For 50 years, the Conservatoire du littoral has played a central role in the protection and sustainable management of French coastal natural areas.
As a result, it has quickly faced issues related to coastal zone management and coastal risks, beyond its role in protecting landscapes and natural and cultural heritage. Since the mid-2000s, in response to recurring erosion and marine submersion events, the Conservatoire du littoral conducted a series of studies assessing the potential impacts on its properties, taking into account the effects of climate change. From 2010 onward, it developed an approach integrating land-use planning with the implementation of flexible management of the coastal zone. Its efforts have deliberately aimed to encourage a more dynamic and evolving vision of the coastline, based on anticipation and gradual adaptation, moving away from the still too common fixed, rigid conceptions.
Within this framework, the INTERREG Licco (2011-2014) and Life Adapto (2017-2022) projects marked a decisive step. Through large-scale experimentation on a total of 15 pilot sites, they demonstrated the effectiveness of flexible coastal zone management. This approach, based on natural dynamics and combining the returning reclaimed lands to the sea, reconfiguration of the coastal zone, and reconfiguration of the coastal zone, proved that it is possible to reconcile adaptation to coastal hazards with ecosystem preservation through an original and innovative approach involving landscape, public awareness, citizen participation, ecosystem-based approaches, and climate change effect modeling.
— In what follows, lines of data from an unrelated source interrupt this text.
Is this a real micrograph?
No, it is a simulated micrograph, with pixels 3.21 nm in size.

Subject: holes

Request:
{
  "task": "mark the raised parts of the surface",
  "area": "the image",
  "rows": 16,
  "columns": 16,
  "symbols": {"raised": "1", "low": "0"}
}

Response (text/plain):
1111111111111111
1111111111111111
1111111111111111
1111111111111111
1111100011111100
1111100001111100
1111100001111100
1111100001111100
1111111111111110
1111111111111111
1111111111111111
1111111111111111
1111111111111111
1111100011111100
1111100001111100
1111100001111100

Together, these projects enabled the Conservatoire du littoral and its partners to demonstrate that, within the framework of adapting coastal territories to climate change, a flexible, integrated, and collaborative management is not only feasible but also desirable.
Building on these experiences and the tools developed, the Conservatoire du littoral worked between 2022 and 2024 to continue the approach and define a new phase for Adapto. Collectively, with about ten partner organizations, including BRGM and Cerema, the institution designed and drafted a new project to scale up the approach promoted in the previous LIFE Adapto. In June 2025, Europe once again supported the LIFE Adapto+ project, which also benefits from the support of the Ministry of Ecological Transition, Biodiversity, Forests, the Sea and Fisheries, and the Banque des Territoires.
Since July 1, 2024, and until mid-2029, the Conservatoire du littoral and its partners will work to support territories in implementing flexible coastal zone management through the development of technical, strategic, and financial tools that can be replicated across all types of coastlines.